Monday, June 27, 2011

"A beautiful, warm June night..." at the House at The Two Suns

I believe that this is a well-known house insignia, or perhaps I just think that because it's one of my favorites.  Why?  Because it reminds me of hot, lazy days of summer!  But there's deeper meaning to this building...

House At the Two Suns (U Dvou slunců)
In this Baroque house below the rays of a doubled sun the renowned Czech journalist, poet, writer and critic Jan Neruda (1834-1891) spent his youth.  


This was where his father had a tobacconists' shop, later a grocers', which for the author formed the first setting for his studies of the characters , fates and life-stories of the people who came to make their purchases.  Later, these events, personalities and picturesque caricatures came to life in his newspaper articles, and won literary immortality in his Tales from the Lesser Quarter.  

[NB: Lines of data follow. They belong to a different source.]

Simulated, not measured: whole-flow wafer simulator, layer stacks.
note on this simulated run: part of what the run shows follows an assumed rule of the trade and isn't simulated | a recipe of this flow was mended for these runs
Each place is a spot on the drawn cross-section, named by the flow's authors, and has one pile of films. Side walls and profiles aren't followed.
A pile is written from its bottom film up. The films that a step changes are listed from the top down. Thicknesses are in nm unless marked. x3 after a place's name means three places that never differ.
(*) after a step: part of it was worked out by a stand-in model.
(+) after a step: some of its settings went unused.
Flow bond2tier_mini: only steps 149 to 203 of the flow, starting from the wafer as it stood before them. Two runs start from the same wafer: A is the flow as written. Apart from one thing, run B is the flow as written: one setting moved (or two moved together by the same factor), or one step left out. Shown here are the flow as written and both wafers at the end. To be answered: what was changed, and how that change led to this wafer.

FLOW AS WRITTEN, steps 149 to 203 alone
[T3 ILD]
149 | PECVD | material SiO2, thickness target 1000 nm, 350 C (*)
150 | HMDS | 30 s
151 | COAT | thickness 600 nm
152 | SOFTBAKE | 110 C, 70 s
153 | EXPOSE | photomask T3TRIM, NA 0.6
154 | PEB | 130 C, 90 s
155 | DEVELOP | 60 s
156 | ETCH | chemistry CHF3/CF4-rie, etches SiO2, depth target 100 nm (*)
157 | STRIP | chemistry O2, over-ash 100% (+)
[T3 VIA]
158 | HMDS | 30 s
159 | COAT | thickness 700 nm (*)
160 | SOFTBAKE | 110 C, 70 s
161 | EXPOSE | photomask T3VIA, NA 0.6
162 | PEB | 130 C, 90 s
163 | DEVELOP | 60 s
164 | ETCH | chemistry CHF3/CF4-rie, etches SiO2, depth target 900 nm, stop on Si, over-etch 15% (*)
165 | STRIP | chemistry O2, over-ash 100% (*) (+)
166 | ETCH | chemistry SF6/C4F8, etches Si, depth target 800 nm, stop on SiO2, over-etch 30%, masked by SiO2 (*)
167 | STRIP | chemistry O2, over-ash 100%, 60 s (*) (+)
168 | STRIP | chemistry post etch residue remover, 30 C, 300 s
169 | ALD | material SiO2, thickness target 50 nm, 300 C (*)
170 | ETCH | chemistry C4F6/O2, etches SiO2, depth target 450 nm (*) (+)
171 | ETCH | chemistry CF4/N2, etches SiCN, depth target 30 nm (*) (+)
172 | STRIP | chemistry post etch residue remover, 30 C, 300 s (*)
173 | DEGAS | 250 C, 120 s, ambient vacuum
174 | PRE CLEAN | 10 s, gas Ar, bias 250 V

House At the Two Suns...No. 47 Nerudova 


Though Neruda moved later in life to different locations in Prague, he never forgot "The Two Suns" in the street then known as Ostruhová, which for him remained forever a recollection of happiness, a safe haven, a place of refuge.  The house of Neruda's youth became the setting for his story Evening Gossip, where he writes: "A beautiful, warm June night.  The stars twinkled only faintly, and the moon shone with such joy that the very air had become a silver light.  Yet the moon's greatest joy, it would seem, was cast upon the roofs of the lane of Ostruhová, and I would say most fully upon the quiet roofs of two of its adjoining houses, 'The Two Suns' and 'The Deep Cellar'.  Strange roofs indeed; a capricious soul could easily leap from one to another, and they are little more than corners, angles, gutters, each continuations of the next.  Strangest of all is the variegated form of the roof of the Two Suns, of the form that they call 'hipped', with two paired gables towards the street and two towards the courtyard..."  At the end of the 19th century, the street originally known as Ostruhová was, in the writer's honor, renamed Nerudova.